Pakistan’s current account balance shifted to a deficit of $244 million in December 2025, according to recent figures released by the State Bank of Pakistan (SBP). This marks a reversal from a surplus of $98 million in November 2025 and a $454 million surplus recorded in December 2024.
Trade and Remittance Figures
The deficit primarily resulted from a notable rise in the import bill during December. Exports of goods and services reached $3.69 billion, representing an increase of nearly 20% compared to $3.08 billion in November 2025.
Conversely, imports totaled $7.04 billion in December, reflecting a decrease of about 24% from $5.69 billion in the previous month, as per SBP data.
Worker remittances also showed positive momentum, rising 13% month-on-month to $3.59 billion in December, up from $3.19 billion in November 2025.
Half-Year Performance and Expert Insights
For the first half of fiscal year 2026 (H1FY26), the current account recorded a cumulative deficit of $1,174 million, contrasting with a surplus of $957 million during the same period last year.
Saad Hanif, Head of Research at Ismail Iqbal Securities, attributed the deficit mainly to a significant widening of the goods trade gap. He noted that increased imports, weaker exports, and a deteriorating services balance outweighed robust remittance inflows, reversing the surplus seen in November.
Waqas Ghani, Head of Research at JS Global, echoed these views, highlighting that the deficit stemmed from a sharp rise in imports despite lower global commodity prices and higher remittances. He expects the current account to close the fiscal year with a deficit driven by rising imports.

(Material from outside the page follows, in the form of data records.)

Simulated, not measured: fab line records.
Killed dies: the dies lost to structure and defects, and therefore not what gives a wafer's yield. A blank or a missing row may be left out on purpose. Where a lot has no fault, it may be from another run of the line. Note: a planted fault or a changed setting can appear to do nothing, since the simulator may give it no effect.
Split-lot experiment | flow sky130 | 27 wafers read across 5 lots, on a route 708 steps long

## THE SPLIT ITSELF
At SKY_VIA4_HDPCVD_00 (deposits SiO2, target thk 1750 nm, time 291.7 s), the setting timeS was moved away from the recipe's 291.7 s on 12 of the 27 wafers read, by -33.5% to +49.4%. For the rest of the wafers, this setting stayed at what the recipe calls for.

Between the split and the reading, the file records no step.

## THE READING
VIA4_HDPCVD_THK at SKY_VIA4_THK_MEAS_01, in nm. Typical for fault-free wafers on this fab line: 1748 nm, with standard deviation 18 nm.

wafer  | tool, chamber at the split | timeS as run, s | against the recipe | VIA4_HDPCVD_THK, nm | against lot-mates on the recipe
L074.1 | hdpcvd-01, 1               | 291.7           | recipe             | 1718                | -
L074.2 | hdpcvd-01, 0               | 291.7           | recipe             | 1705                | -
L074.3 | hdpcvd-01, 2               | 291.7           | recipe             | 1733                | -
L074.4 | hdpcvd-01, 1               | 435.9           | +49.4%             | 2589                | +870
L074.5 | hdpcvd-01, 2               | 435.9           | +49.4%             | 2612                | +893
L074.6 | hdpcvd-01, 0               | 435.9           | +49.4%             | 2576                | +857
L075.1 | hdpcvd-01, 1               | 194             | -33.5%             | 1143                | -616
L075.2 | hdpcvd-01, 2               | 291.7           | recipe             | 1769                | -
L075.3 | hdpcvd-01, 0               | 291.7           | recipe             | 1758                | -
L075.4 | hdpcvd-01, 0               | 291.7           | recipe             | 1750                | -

Ghani further pointed out that imports grew 12% year-on-year during the first half of FY26, reflecting economic normalization and increased demand for intermediate goods, while exports declined 5% year-on-year, maintaining a wide trade gap of $15.8 billion.
Foreign Exchange Reserves
Meanwhile, Pakistan’s foreign exchange reserves (excluding CRR/SCRR) increased to $16.19 billion, marking a substantial 36% rise compared to the previous year. This improvement indicates stronger external buffers despite ongoing structural pressures on the current account.